As the old Petula Clark tune once went, “Downtown, everything’s waiting for you,” a promise that’s nowhere truer than in Maury County.
New and relocating businesses, growing dining and entertainment options, wineries and a mix of traditional and new community events and festivals are bringing a newly energized vibe to Maury’s downtowns, bringing locals and visitors alike to the heart of its communities.
“I’ve been saying for the past 10 years that malls, chains and big boxes are going away, as people are realizing that it’s all about local and smaller,” says Lucy Fleming McEwen, who moved her popular Lily Jane ladies’ clothing store to the Columbia square in 2015. “Shopping and supporting small business is becoming important to people. I feel like we’re at the forefront of something good down here.”
A Vibrant Mix
The mix of businesses in downtown Columbia includes veteran retailers such as Ted’s Sporting Goods, which just celebrated its 60th year in business, and newcomers like Southern Exposure, an outdoor outfitter launched by two young Columbia natives in 2015. Spaces on the square offer affordability and amenities, such as free WiFi. Entrepreneurial enterprises, such as digital design firm neXpiria are finding a home downtown, as is internationally known record company Putamayo World Music, which recently moved its distribution hub to Columbia from Brooklyn. In addition to Lily Jane, which has tripled its business since moving downtown, Variety Records, Muletown Coffee, Pie Sensations and Old Curiosity Book Shop are drawing enthusiastic customers to the heart of Columbia.

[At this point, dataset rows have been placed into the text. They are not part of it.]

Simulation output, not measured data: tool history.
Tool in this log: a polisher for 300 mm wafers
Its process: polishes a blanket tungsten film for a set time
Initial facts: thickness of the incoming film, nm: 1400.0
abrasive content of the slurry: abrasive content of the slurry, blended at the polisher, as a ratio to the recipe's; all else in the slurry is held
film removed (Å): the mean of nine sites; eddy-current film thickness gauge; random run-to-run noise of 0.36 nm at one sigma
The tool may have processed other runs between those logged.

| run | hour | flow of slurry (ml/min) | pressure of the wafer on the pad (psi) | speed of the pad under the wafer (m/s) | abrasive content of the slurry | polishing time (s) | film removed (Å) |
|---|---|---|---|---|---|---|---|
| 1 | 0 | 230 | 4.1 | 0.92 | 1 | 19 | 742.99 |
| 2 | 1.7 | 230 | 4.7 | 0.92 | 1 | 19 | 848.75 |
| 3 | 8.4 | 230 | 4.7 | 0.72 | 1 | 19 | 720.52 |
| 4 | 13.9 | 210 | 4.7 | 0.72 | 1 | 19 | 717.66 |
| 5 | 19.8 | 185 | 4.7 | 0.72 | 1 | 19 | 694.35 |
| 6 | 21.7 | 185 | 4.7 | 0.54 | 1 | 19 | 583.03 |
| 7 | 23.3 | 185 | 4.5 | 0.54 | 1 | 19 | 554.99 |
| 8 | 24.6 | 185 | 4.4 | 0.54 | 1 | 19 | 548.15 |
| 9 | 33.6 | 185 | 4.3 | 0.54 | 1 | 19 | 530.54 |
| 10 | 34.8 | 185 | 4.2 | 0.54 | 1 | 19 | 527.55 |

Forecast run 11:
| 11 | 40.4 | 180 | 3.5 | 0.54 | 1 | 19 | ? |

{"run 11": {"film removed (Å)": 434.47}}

“People here are very happy with their small-town life, but they want to try new things, have new experiences, have new places to eat,” says Shorn Barbers owner Lance Penley, who opened his shop in 2014 and has already built a database of more than 500 customers. “The more things we have for Columbia residents, the more they will stay here and spend their money here. It takes a crowd to draw a crowd. The more people stay here and do business here, the more people will come.”
Mt. Pleasant Renaissance
Downtown Mt. Pleasant is enjoying its own renaissance, with the opening of shops like Sweet Pickins and Too Much Stuff and the launch of an impressive community theater group. Its first presentation, “The Best Christmas Pageant Ever,” attracted enthusiastic audiences in December 2015 and its theater, dance and music programs in local middle and high schools are gaining popularity.
The community’s Mid-South Barbecue Festival in October 2015 brought 7,000 people and 36 barbecue teams from as far away as South Africa to town. The community also came together to construct a new Trail of Tears memorial, devoted to Native Americans in local history.
Local residents are excited about evolving plans to rehab downtown buildings.
“For the last 30 years, nothing has been done to them,” says Donna Morency, executive director of the Mt. Pleasant Community Development Corporation. “A local investment group is looking to revitalize downtown, fix the buildings and bring in retail for the people of Mt. Pleasant — places they need to live here and make it a working city. We need the sales tax dollars that tourism generates, but we want it to be a city that people here feel is their city.”
Music and More
Across Maury County, music continues to grow. Audiences applaud live performances at Marco’s at 822 South and Puckett’s in Columbia, and the Mt. Pleasant Grille. The new Muletown Music Festival offers two days of free music inside and outside businesses along Columbia’s square, and joins such popular events as Mule Day, Mount Pleasant’s Mid-South Barbecue Festival and Spring Hill’s Ham Festival. Also on the community calendar are the Vines and Vintage festival and Swanky Plank Marketplace at Spring Hill’s Rippavilla Plantation, and the Spring Hill Art Walk on Main Street. A different entertainment option is offered at the county’s three flourishing wineries, Natchez Hills Vineyard, Amber Falls Winery and Cellars, and Keg Springs Winery, which hosts tastings and events.